West Ham and Everton both target Marco Silva after day of managerial mayhem
At 9:46am, Everton made the less-than-shocking announcement that Sam Allardyce had left as he arrived – fired with enthusiasm.
The Everton board simply could not wait to rid themselves of the man who had marched into Goodison Park on November 30, equally determined to mark a new beginning at the club.
Had his arrival actually marked the start of a fresh season, by May Everton would have been in the top six.
Was that not the aim, after all?
As it was, their last game turned into a damp squib.
Everton failed to show up against a buoyant West Ham side enjoying a much happier London Stadium than they had inhabited several months earlier.
Then, the club had been staring a financially calamitous relegation starkly in the face under Slaven Bilic, only for David Moyes to come in, restructure the whole football side of the club and turn results around.
Moreover, in the course of one afternoon, that final 3-1 win over the Toffees saw the Hammers climb two additional places and put £4m extra in prize money straight into the pockets of the owners.
At 12:26pm yesterday, though, it was announced that Moyes’ services also were no longer required, either.
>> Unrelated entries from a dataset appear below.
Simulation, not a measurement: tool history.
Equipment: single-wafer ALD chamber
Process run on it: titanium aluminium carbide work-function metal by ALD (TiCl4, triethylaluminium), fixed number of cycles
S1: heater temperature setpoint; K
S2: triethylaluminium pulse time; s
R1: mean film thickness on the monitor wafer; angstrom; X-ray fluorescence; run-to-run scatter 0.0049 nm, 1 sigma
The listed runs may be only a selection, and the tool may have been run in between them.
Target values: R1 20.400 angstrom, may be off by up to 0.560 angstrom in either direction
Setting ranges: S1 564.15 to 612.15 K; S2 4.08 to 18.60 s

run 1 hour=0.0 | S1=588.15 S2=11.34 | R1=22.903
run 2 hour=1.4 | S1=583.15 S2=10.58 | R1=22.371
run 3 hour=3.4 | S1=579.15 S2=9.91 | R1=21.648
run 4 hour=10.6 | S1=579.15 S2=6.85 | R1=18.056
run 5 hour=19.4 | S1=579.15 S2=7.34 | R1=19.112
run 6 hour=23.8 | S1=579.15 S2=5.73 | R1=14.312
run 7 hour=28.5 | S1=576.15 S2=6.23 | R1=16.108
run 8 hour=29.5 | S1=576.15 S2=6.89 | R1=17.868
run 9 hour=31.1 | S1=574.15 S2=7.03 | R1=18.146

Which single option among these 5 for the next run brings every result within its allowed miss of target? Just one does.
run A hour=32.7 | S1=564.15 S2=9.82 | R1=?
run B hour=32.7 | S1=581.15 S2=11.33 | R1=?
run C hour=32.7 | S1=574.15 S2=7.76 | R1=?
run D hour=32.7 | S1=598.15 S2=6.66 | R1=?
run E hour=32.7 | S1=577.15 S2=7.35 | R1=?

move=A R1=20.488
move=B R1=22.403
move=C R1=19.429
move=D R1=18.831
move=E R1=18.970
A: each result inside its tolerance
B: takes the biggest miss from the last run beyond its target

The added irony is that Everton aspire to success they have not been close to since Moyes left for Manchester United in 2013. At the same time, West Ham need the structure to underpin their aspirations that Allardyce provided in four years at the club that saw from promoted from the Championship and established comfortably as a mid-table side with aspirations for Europe.
Now both clubs have Marco Silva in their sights – a more flamboyant manager, maybe, but one who could not save Hull from relegation and left Watford after a poor run of results.
Everton are favourites, with new owner Farhad Moshiri focusing – alongside the large majority of fans who refused to accept Allardyce at the club – on how things are done rather than what is achieved.
Partly it was Big Sam’s fault. He was cantankerous and curmudgeonly and at times acted as though he was bigger than the club. That was something he could get away with at Bolton, but not here.
Yes, Everton were in a hole. But worse than calling a spade a spade, Allardyce insisted on voicing what it was they needed to dig them out of it. Namely discipline, shape and a more rigid defence.
Moyes, on the other hand, did little wrong, having been on the charm offensive from the start. He is simply another victim of the most terrifying three-headed beast outside Greek mythology – the West Ham executive board.
David Gold, who only on Tuesday had expressed a desire for Moyes to stay, David Sullivan and Karren Brady, say they want a manager with proven Premier League experience. Yet Paulo Fonseca from Shakhtar Donetsk is top of their hit-list.
Failing that, Manuel Pellegrini and Rafa Benitez are in the frame, although an appointment is not expected any time soon.
Why rush to make a bad decision when you can do so in a thoughtful and considered manner?
“We are already taking steps to identify and recruit the manager we believe can take West Ham United forward in line with our ambitions,” Sullivan’s statement said yesterday.
“We aim to appoint a high-calibre figure who we feel will lead the club into an exciting future for our loyal supporters within the next 10 days.”
The problem is that West Ham and Everton are among a dozen or so clubs who think they should be in the top six.
After all, at the very head of the business plan for the London Stadium unveiled by Brady before West Ham’s move was “regular Champions League football”.
At the same time, Everton supporters had hoped that some sugar-daddy investment was all that was preventing them from achieving the same.
In the end, though, it was only the footballing pragmatism of Moyes and Allardyce that took the two clubs on the up and up.
“Having taken stock of the situation, we feel that it is right to move in a different direction,” that Sullivan statement continues.